[net.sf-lovers] Setting the record straight about Campbell...

dht@druri.UUCP (Davis Tucker) (10/14/85)

>(1) Campbell was not a tyrant.  In fact, he encouraged many kinds of
>    experimentation in Astounding.  This is attested by Heinlein
>    (Expanded Universe) Asimov (Opus 100, Before The Golden Age)
>    and many others.  There were a couple of problems with his
>    editorship: an unreasonable insistence on "human supremacy"...
>		    [ROBERT FIRTH]

I disagree. The record of "Astounding" does not bear your assertions out.
It was "Galaxy" and "The Magazine Of Fantasy And Science Fiction" that were
on the cutting edge of experimentation. Campbell was considered tyrranical by
even his friends (same books you quote) and had a general reputation for
being so. If he encouraged experimentation, it was not in the literary
content, but in the scientific content. His insistence on human supremacy
and his well-documented, deep involvment with Dianetics most certainly
went hand-in-glove with his strict editorial control, which drove away 
most of the good science fiction writers of his day (Silverberg, Sturgeon, 
Cordwainer Smith, Aldiss, and others). As to the testimony of Heinlein and 
Asimov, neither of whom would know literary experimentation if it came up and 
bit them on their homo superior, it seems a tad facile to credit them with much 
critical acuity on the subject of their mentor and paymaster.

Davis "Thank God For Horace Gold" Tucker

Shiffman@GODZILLA.SCH.Symbolics.COM (10/17/85)

From: Hank Shiffman <Shiffman@GODZILLA.SCH.Symbolics.COM>

    Date: 14 Oct 85 03:38:41 GMT
    From: druri!dht@topaz.rutgers.edu (Davis Tucker)

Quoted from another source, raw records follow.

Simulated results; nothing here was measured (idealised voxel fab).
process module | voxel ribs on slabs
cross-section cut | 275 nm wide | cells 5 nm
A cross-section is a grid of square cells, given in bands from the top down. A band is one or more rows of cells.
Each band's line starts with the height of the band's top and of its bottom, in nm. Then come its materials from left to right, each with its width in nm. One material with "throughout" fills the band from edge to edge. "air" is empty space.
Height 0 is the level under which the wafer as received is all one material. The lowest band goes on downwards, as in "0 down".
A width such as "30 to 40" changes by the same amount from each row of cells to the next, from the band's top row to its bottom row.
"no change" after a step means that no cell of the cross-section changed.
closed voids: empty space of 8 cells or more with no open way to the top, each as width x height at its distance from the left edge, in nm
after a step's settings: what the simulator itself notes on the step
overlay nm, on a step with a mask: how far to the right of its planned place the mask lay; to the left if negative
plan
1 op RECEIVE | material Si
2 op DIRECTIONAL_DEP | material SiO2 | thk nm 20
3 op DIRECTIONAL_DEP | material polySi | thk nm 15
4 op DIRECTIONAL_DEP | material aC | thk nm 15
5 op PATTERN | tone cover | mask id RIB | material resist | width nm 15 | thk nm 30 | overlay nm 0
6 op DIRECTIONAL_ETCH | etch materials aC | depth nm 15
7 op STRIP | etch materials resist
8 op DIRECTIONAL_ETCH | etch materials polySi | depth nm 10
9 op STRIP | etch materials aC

    >(1) Campbell was not a tyrant.  In fact, he encouraged many kinds of
    >    experimentation in Astounding.  This is attested by Heinlein
    >    (Expanded Universe) Asimov (Opus 100, Before The Golden Age)
    >    and many others.  There were a couple of problems with his
    >    editorship: an unreasonable insistence on "human supremacy"...
    >                   [ROBERT FIRTH]

    I disagree. The record of "Astounding" does not bear your assertions
    out.  It was "Galaxy" and "The Magazine Of Fantasy And Science
    Fiction" that were on the cutting edge of experimentation. Campbell
    was considered tyrranical by even his friends (same books you quote)
    and had a general reputation for being so. If he encouraged
    experimentation, it was not in the literary content, but in the
    scientific content. His insistence on human supremacy and his
    well-documented, deep involvment with Dianetics most certainly went
    hand-in-glove with his strict editorial control, which drove away
    most of the good science fiction writers of his day (Silverberg,
    Sturgeon, Cordwainer Smith, Aldiss, and others). As to the testimony
    of Heinlein and Asimov, neither of whom would know literary
    experimentation if it came up and bit them on their homo superior,
    it seems a tad facile to credit them with much critical acuity on
    the subject of their mentor and paymaster.

    Davis Tucker

If you're going to abuse someone, at least do so for the right reasons.
Asimov's description of his working relationship with Campbell is
exactly in line with everything you describe.  I refer you to Asimov's
autobiography, wherein he provides a large number of examples of
Campbell's pigheadedness and peculiar ideas.  Asimov himself found these
ideas, including or perhaps especially Dianetics and Scientology,
ridiculous in the extreme.

I guess you and the good doctor aren't so far apart after all.